Re: 1.

Date: 2025-04-22 09:34 am (UTC)
channelpenguin: (Default)
From: [personal profile] channelpenguin
Pensions companies are very restricted in what they are allowed to invest in, this was tightened up in .... The early aughts, if I recall right. They can't do very much that very "risky". As you know, that's where the money is (if you're lucky!)

Also, the longer you live, the more funds you need. Though life insurance and pensions companies will catch what downwards adjustments in expected lifespan are coming in future (are in fact already here...)

In general, markets are a gamble. Blah, blah index funds say you - 20 odd years ago I was also of that mind, but entry and exit points (i.e. "retirement") DO MATTER. It's easy enough to run a few sims and find more than a few bad patches.

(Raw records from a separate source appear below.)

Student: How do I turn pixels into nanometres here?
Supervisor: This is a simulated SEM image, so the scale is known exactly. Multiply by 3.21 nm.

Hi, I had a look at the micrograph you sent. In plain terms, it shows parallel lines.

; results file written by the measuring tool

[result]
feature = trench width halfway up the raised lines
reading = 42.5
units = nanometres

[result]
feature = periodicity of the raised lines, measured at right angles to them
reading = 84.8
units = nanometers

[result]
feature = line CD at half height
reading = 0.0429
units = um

I can't see markets over the long long term being able to keep going up up up. Capitalism is extractive and will have an end point. Along the way the bumps could be extreme, and since absolutely everything has been hugely overvalued for decades, the downside of those bumps is perhaps not too far ahead (or price has been utterly divorced from any form of connection to value, rather to hype and sometimes cults of personality). The "professionals", when they actually have any talent that isn't blind luck, generally have their time then burn out or just lose their touch as markets change. There are in any case SO many many opportunities NOT available to anyone without many many millions to invest.

My cynicism over "the pros" comes from working for them. Actual traders are unpleasant people in every possible way (quants are fine, but remind me of eccentric priests). We (as in the IT geeks) once put the prices for a variety of things over time from a random simulation in front of traders as if it were real (without telling them). They had "logical" stories tied to real world events at the times to "explain" the price movements. And utter confidence in that. They never knew. So from then on I was convinced it's all bullshit really.

"Technical Analysis" - or as I call it "Gossip Driven Trading" (as I understand and have observed it) relies on the idea that you can predict price patterns by treating them purely by what EVERYONE else might be doing, by catching market sentiment driven movements - divorced from any connection to product or its actual use or value. And getting in nearish the lows and out nearish the highs. It "works" because, and only as long as, so many people believe in it...

Re: 1.

Date: 2025-04-22 02:33 pm (UTC)
channelpenguin: (Default)
From: [personal profile] channelpenguin
That was kind of my point right at the top of my rant. Pension companies aren't allowed to make "risky" investments. So returns are low. It doesn't take much inflation to wipe out. And even "non-risky" investments may be (or may become) unreliable. Not hard right now to imagine government bonds of certain governments being less trusted and therefore less reliable.

But your pension annual statements over the past 20 years are already telling you all this, no?